Red Wings arena plan called “sham” at public hearing

Hey, it turns out the Detroit city council actually still gets to do stuff, even if its control of the city purse strings has been usurped by a state-appointed emergency manager. Yesterday the council held a public hearing on the $450 million Detroit Red Wings arena project that would get $261.5 million in city development subsidies, and public reaction, according to the Detroit Free Press, was “mixed”:

“Right now we’re in a bankruptcy,” said resident Joann Jackson, who opposes the arena deal. “I feel that there will not be any jobs. You all have said that about the casinos. You all have said that about the ballparks,” yet unemployment in Detroit remains high, she said.

Joel Landy, who owns more than 50 residential and commercial properties north of I-75, said the project should start without delay.

“We couldn’t fill this hole in for another 20 years,” he said. “However, we have to fund it. It’s important to our success.”

Tom Stevens, a member of the group Detroiters Resisting Emergency Management, said he opposes taxpayer support for the project, saying the economic spin-off benefits of sports arenas are not proven and any proposal that relies heavily on public financing “should be greeted with a great deal of public skepticism.”

He said that even with Detroit under control of an emergency manager, “What this shows is nothing has changed. It’s about public money for connected insiders.”

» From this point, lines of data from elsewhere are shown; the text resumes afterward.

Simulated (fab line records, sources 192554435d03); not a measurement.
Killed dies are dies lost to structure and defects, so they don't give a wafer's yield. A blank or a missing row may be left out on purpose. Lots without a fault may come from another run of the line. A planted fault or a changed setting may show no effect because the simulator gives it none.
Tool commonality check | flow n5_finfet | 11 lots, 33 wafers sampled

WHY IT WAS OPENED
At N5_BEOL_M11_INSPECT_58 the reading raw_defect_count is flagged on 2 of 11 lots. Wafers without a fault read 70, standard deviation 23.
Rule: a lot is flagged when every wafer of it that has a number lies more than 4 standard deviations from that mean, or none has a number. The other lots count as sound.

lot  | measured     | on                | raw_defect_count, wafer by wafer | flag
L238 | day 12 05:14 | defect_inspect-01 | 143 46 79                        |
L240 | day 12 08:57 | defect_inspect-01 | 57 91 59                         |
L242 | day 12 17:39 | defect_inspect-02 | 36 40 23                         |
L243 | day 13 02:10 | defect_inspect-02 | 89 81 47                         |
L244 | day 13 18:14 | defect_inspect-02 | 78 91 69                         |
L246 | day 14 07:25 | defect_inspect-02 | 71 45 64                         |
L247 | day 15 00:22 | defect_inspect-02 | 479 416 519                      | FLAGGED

The Freep also quoted another downtown property owner who declared, “This whole thing is a sham” (he also criticized the Red Wings development site alongside two highways as being a place where suburbanites can “come into the compound, you can get out, and you don’t have to rub elbows with Detroit”) and a retired teacher who said the project would create jobs and said, “Let’s get it on.” But given that pretty much every council hearing ever has featured at least some people testifying on both sides, it’s tough to tell what the overall tenor was of the public comments.

The council also does apparently have some say in this matter, since even though it doesn’t have to approve the money, it does have to approve a new lease (or rather a “concessions-management agreement”) with the Red Wings before the project can go ahead. Again reading from the Freep, it sounds like councilmembers’ main concern is that Detroit will be compensated for any city land that’s used in the project, which shouldn’t be too high a hurdle. But at least it’s nice that Michigan hasn’t totally disenfrachised Detroit voters — just mostly.


3 comments on “Red Wings arena plan called “sham” at public hearing

  1. Anyone that takes road trips through America can go through cities that have stadiums downtown and see that they do absolutely squat to improve the economy and foot traffic there. In Detroit, traffic during Lions games is so horrendous that all you want to do is get out of there, especially if you have to go to work the next day. Also, Old Tigers stadium and the Joe are already in Detroit, so if they did little to improve the areas around them, what would a new location that pretty much is in the same area as the other ones accomplish?

    It is a sham. People have wised up.

  2. Would that people had wised up, Roger. Unfortunately we live in an age where if you tell a lie often enough, the people whom the public education system failed so badly in their youth will eventually believe that it is true… and further, that it has always been true.

    The “Swift boat veterans for truth” smear was a lie created by two draft dodgers to cast doubt on the relatively distinguished service record of the opposing candidate. I think pretty much everyone knew it was a lie… and it wasn’t even a very good one. But it worked.

    Strange world.

  3. We all know what’s going to happen. Ilitch will get his shiny new toy that he doesn’t need, taxpayers will end up paying for it even tho they can’t afford it & everyone suffers except Red Wings fans tho they will be paying much more in tickets prices.
    They honestly could have not picked a worse time to propose a new stadium. But it just shows you how crooked cities are. This line should make people angry & protest in the streets:
    “He said that even with Detroit under control of an emergency manager, ‘What this shows is nothing has changed. It’s about public money for connected insiders’.”